Best for last: The Texans saved their best offensive performance for the last game of the season, lighting up the scoreboard with 42 points. It was the most points the Texans have scored in team history, eclipsing the previous high of 36 against Tennessee earlier this season.

Houston racked up three rushing touchdowns and threw for another, all of which was made possible by a stellar performance from an offensive line that cleared the way for 170 yards rushing and directed traffic like never before.

"I think our offensive line said we're going to win today," head coach Gary Kubiak said. "I think they played like, 'Hey, we're going to win this game. Coach, run the dang ball. We're going to win this game.'

"I look at guys like (Ephraim) Salaam and (Mike) Flanagan, guys that have been playing forever. They've been on three teams; they've been in Super Bowls. There wasn't a lot at stake for them today, but they knew it was important for us to win. And I asked those young guys to take a look at guys like them today, because that's what this league is all about."

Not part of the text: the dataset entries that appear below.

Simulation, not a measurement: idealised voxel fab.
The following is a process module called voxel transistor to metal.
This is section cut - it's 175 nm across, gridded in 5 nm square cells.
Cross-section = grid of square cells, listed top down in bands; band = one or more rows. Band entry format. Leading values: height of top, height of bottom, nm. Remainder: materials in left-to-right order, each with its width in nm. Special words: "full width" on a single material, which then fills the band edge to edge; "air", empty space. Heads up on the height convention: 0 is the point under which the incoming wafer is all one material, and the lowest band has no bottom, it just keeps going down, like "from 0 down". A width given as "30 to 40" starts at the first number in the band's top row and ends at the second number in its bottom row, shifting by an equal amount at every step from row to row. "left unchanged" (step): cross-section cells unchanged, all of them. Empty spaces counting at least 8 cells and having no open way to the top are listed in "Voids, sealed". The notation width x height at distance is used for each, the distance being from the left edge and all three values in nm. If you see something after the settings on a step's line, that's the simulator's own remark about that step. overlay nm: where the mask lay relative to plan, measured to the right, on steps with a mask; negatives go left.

One young guy did pay attend, guard Mike Brisiel. Brisiel moved up from the practice squad in early December and was especially impressive as a starter.

"I knew Mike stood for all the right stuff," Kubiak said. "The biggest compliment I can give to him is when we first decided to start him against Tampa, we were going to rotate him. After the first two series the linemen came off, I said keep him in there. That's a big time compliment, so Mike is well on his way to becoming a very good pro."

Quarterback Sage Rosenfels, who started his fourth consecutive game for an injured Matt Schaub, turned in another solid performance, throwing a touchdown and completing 11 of 18 passes. This season, Rosenfels threw 15 touchdowns and helped set a franchise record for single-season passing yardage with 3,751.

"You have to take small steps to get where you want to go," said Rosenfels, who was 4-1 as a starter.

"You have to take steps. We won six last year and eight this year. We were in some very tight ball games and some playoff-type atmospheres. We'll learn from those this year, and they'll help us next year."

Kubiak also saw finishing at .500 as a good stepping stone towards where the team wants to next season: the playoffs.

"I'm proud of the way we finished today, and we have to get better," Kubiak said. "It's going to be extremely difficult. We have to be willing to go chase some of those teams, and we will."

The one-two punch: Coming into this AFC South rivalry game, the spotlight was shining on a pair of running backs who have helped the Jaguars rank second in the NFL in rushing with 153 yards a game.

Well, Jacksonville's Fred Taylor and Maurice Jones-Drew covered zero ground Sunday as they watched the game from the bench and rested for the playoffs.

Instead, it was the unsuspecting one-two punch of rushers Ron Dayne and Darius Walker who led the charge. The two combined for 170 yards rushing and three touchdowns.

"Usually in a game like this, the last game of the season, the mindset with both teams, usually the most physical team and the team that plays the hardest finds a way to win," Kubiak said. "That's what we did in running the football. They did a heck of a job there."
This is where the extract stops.